Post by Desundial » Sat Sep 30, 2006 2:55 am

daryl wrote: Local police stations have been in some hot water regarding overzealous "advice" of this kind, specifically because it often takes the form: "You can't apply for that." Advice of this kind is simply illegal. The client is always entitled to submit a claim to the authority, even if that claim has no hope of success.
daryl
#!¤"!!!! Now I am hopping mad! This is exactly what happened to me when I filed for a renewel of my residence permit. I brought in two applications, one for a status level I thought I qualified for and one for a status level I knew I qualified for, and was told "you can't...." Now, unless having had two applications complicates it, and provided I read Daryl's post correctly, I should have insisted the lady take the application. Glad this discussion is now posted, and that daryl's commentary is so thorough. Now maybe others may have a chance to more fully understand their rights before going down to the police queue!

And BTW...three months on, no reply. Does this mean I could be in the pile of "find a reason to reject?" ? Having read this whole thread, I'm now having paranoid visions of getting caught in some pääkaupungin seutu drive-the aliens-out campaign! Best start hounding them and getting mr. snow to do same. At least I kept my passport. Surrendering my home country drivers license (on application for the Finnish one) was hard enough!
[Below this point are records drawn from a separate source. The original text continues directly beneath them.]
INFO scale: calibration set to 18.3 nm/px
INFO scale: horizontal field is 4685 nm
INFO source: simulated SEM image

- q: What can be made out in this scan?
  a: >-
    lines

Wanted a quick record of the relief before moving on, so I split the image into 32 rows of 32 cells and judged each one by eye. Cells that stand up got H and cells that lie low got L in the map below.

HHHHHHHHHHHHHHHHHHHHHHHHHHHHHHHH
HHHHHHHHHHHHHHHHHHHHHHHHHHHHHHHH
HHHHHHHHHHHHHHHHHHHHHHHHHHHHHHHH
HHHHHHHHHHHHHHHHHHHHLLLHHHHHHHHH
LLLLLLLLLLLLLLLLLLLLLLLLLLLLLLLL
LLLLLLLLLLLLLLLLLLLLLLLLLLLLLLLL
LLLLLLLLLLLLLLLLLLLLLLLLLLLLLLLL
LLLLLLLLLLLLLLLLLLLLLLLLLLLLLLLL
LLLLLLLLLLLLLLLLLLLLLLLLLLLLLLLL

What I don't understand about the UVI inefficiency / under-resourced /what not is that my original application (from home country) was processed in a shocking less than 3 weeks. I would have understood if it had taken much longer. Somehow if UVI can't handle the load I think applications of people already here should be prioritized over people living abroad, especially if they can keep working away in home country vs. that local authority paranoia of "foreigner = drain on system".